German broadcasters ARD and ZDF have promised to continue their coverage of biathlon despite the doping scandal engulfing the sport's worldwide governing body.
Former International Biathlon Union (IBU) President Anders Besseberg and former secretary general Nicole Resch stepped down last week following the opening of a police investigation and the raiding of the governing body's Salzburg headquarters based on a tip-off by the World Anti-Doping Agency (WADA).
They are suspected of accepting bribes amounting to $300,000 (£211,000/€243,000) and other benefits in return for a favourable stance towards Russia - but deny wrongdoing.
Norwegian newspaper Verdens Gang have reported that it is alleged that 65 doping cases involving Russian biathletes were concealed, starting in 2011.
ARD and ZDF stopped reporting on the Tour de France because of the doping scandal in cycling, where United States rider Lance Armstrong was stripped of his seven titles.
Documentaries broadcast by ARD in recent years triggered investigations by WADA into allegations of systematic doping in Russia.

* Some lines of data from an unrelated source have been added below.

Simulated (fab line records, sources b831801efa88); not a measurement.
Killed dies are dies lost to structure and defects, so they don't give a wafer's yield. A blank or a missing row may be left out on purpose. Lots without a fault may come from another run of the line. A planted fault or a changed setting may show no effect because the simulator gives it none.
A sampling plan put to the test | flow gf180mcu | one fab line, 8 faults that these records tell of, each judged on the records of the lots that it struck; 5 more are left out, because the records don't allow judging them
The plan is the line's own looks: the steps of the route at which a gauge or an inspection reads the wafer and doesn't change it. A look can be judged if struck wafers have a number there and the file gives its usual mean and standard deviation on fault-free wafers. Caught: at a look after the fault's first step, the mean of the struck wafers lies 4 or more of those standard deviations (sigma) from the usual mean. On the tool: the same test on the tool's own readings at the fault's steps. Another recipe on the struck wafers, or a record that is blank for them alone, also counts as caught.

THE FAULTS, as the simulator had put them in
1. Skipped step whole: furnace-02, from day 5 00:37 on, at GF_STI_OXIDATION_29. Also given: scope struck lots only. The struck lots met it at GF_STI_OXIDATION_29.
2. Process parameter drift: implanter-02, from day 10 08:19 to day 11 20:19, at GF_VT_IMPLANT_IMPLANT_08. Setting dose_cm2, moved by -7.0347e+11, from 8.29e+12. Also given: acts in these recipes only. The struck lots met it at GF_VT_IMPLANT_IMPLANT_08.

Axel Balkausky, sports coordinator at ARD, claimed it was not fair to compare the Tour de France and biathlon as he confirmed the channel, who hold the broadcasting rights for major IBU events in Europe along with ZDF, will maintain their coverage of the sport.
"I would not draw a comparison between biathlon and the Tour de France so quickly - we ended our live coverage at that time because of the dramatic drop in viewer interest due to systematic doping and the many scandals surrounding this event," he told German magazine Der Spiegel.
"However, so far we have no knowledge of biathlon, that such a doping system could prevail, and also the interest of the audience is unbroken, but of course the events are disturbing."
ZDF sports director Thomas Fuhrmann promised the channel would "continue to report on the investigation intensively".
"The allegations against the IBU are serious," he said.
"Doping is not treated differently in biathlon than other sports."